Ask many of the people we’ve spoken to this week about whether free-to-play gaming is here to stay, and they’ll probably splutter coffee all over you. Of course it’s here to stay. In fact, they’ll likely say, it’s going to become the principal form of gaming.
And indeed, free-to-play games built for traditional, core gaming audiences are now huge, from the established immensity of League Of Legends and Team Fortress 2 on PC to the fast-growing likes of CSR Racing and Hero Academy on smartphones. And yet, faced with more opportunity to play high quality new games than ever before, these very players still harbour deep suspicion of the model.
Maybe it’s down to misgivings over paid-for items making one player definably better than another, regardless of skill. Or that a game is using powerful psychological tactics to ensnare players and make them pay for something they’d never willingly choose to. Perhaps they feel that free-to-play games eke out fun as thinly as they can to lower production costs and keep you hungry for more.
Ultimately, all these concerns come down to a central fear that the mechanics of making the free-to-play model work are affecting the very nature of games. That game design in the free-to-play model is tuned to serve the model rather than the experience. Gamers discuss these problems continually, but developers in the free-to-play field don’t tend to, whether worried about tipping the apple cart or preferring to focus on free-to-play’s many obvious charms.
Next Wednesday, however, we are hosting a panel session at the F2P Summit in London at which we will be discussing some of the harder questions that surround free-to-play gaming. On the panel we’ll have two developers: Jason Avent, MD of CSR Racing maker Boss Alien, and Paul Wedgwood, CEO of Splash Damage and its new free-to-play imprint Warchest. And two critics (two of the gang behind Hookshot Inc and regular Edge contributors): Simon Parkin and Christian Donlan.

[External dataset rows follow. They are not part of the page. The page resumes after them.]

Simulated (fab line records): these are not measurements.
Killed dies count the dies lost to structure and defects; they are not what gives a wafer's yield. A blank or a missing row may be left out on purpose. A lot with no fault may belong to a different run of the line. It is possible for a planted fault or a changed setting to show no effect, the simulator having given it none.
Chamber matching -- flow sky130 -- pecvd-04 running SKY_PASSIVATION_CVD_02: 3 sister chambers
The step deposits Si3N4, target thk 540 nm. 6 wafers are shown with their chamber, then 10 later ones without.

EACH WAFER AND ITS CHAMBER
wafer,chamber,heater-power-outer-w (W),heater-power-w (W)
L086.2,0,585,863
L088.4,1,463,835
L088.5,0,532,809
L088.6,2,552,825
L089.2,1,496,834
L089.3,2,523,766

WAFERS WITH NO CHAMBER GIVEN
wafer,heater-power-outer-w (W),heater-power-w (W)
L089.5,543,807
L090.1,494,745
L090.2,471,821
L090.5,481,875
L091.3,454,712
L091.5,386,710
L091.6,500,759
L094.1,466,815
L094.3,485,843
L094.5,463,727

We’ll cover many questions:
- Do developers form unrealistic expectations among players by using the word ‘free’ so liberally?
– Are gamers today clinging onto outdated notions of both free-to-play and what a ‘good’ game really is?
– How can games remain balanced and fair when players can buy items?
– Can games really powerfully affect player behaviour? If so, what are game designers’ moral responsibilities?
– How can free-to-play games be better?